?? RIGHT := 110 ??
?? NEWTITLE := 'NOS/VE OS : 180 Monitor DUE processor.' ??
MODULE mtm$process_due_errors;

{ PURPOSE:
{   The purpose of this module is to process the DETECTED UNCORRECTED ERRORS (DUE) triggered by bit 48 in the
{   MCR.  The DUE is logged in a circular CM buffer.  The action then taken is reflected in Figure 9.1-1 of
{   the MIGDS and 180 Operating System action section 4.2.9 of the DFT/OS Interface specification. If certain
{   conditions are met, the CPU which has encountered the DUE will be deconfigured without interrupting the
{   system.

?? NEWTITLE := 'Global Declarations Referenced by This Module', EJECT ??
?? PUSH (LISTEXT := ON) ??
*copyc cml$system_informative_message
*copyc mtt$due_state
*copyc mtt$due_log
*copyc mtt$170_due_info
*copyc ost$cpu_state_table
*copyc ost$exchange_package
*copyc ost$informative_message_record
*copyc ost$processor_id
*copyc ost$processor_id_set
*copyc syt$monitor_request_code
*copyc syt$monitor_status
*copyc tmt$mcr_faults
?? POP ??
*copyc dpp$display_error
*copyc dsp$report_system_message
*copyc mtp$clear_lock
*copyc mtp$error_stop
*copyc mtp$manage_processor_with_due
*copyc mtp$set_lock
*copyc mtp$step_unstep_system
*copyc tmp$cause_task_switch
*copyc tmp$send_monitor_fault
?? EJECT ??
*copyc mtv$scb
*copyc mtv$sys_core_init_complete
*copyc mtv$total_nos_cpu_time
*copyc syv$enable_fault_injection
?? OLDTITLE ??
?? NEWTITLE := 'Global Declarations Declared by This Module', EJECT ??
  VAR
    mtv$no_stop: [XREF] integer,
    mtv$aborted_task_threshold: [XDCL, #GATE] integer := 20,
    mtv$deadstart_due_threshold: [XDCL] integer := 10,
    mtv$due_log: [XDCL] mtt$due_log := [ 0, 'DUE_LOG', 0, [[0, 0], [0, 0], [0, 0]], * ],
    mtv$halt_on_proc_malf: [XDCL, #GATE] boolean := FALSE,
    mtv$170_due_info: [XDCL] mtt$170_due_info := [0, 0, 0, 0],
    mtv$processor_due_threshold: [XDCL, #GATE] integer := 10,
    mtv$time_first_mtr_due: [XDCL] integer := 0;
?? OLDTITLE ??
?? NEWTITLE := 'mtp$process_due', EJECT ??
*copyc mth$process_due
  PROCEDURE [XDCL] mtp$process_due
    (    due_state: mtt$due_state;
         cst_p: ^ost$cpu_state_table;
         xp_p: ^ost$exchange_package);

    CONST
      one_second = 1000000,
      ten_seconds = 10000000;

    VAR
      abort_task: boolean,
      conditions_warrant_cpu_deconfig: boolean,
      current_time: integer,
      process_damaged: boolean,
      processor_selections: ost$processor_id_set,
      processor_set: ost$processor_id_set,
      status: syt$monitor_status,
      xcb_p: ^ost$execution_control_block;

{ Halt if the system attribute Halt_On_Processor_Malf is set.

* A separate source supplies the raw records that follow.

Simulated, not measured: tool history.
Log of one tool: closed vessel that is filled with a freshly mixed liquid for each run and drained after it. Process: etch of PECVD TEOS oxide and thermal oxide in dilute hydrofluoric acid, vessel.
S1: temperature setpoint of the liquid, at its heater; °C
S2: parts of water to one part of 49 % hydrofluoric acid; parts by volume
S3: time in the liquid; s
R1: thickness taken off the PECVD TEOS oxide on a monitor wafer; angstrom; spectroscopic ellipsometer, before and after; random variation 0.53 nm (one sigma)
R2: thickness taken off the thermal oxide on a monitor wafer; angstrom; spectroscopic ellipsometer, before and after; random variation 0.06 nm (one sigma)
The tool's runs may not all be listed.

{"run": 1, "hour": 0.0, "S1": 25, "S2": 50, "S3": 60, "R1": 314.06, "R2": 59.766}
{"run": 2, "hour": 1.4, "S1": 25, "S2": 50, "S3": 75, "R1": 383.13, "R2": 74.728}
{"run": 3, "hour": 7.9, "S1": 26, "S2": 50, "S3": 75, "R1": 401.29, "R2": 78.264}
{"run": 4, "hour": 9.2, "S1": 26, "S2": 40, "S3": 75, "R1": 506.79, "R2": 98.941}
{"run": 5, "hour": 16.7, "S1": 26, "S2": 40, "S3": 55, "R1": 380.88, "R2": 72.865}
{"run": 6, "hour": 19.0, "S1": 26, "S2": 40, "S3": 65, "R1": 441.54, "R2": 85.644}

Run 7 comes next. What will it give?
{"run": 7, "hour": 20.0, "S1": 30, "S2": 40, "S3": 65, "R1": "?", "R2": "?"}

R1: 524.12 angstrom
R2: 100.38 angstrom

    dpp$display_error ('DUE Encountered.');
    IF mtv$halt_on_proc_malf THEN
      mtp$step_unstep_system (syc$ic_software_breakpoint, 'VEOS9302- DUE: Halt_On_Proc_Malf set');
    IFEND;

{ Log the DUE.

    log_due (due_state, cst_p, xp_p, process_damaged);

{ Special handling for DUE errors that occur very early in deadstart.
{ Allow a small number of PND DUEs. Note - rest of this proc has to be skipped
{ since tables are not sufficiently initialized to process the failure.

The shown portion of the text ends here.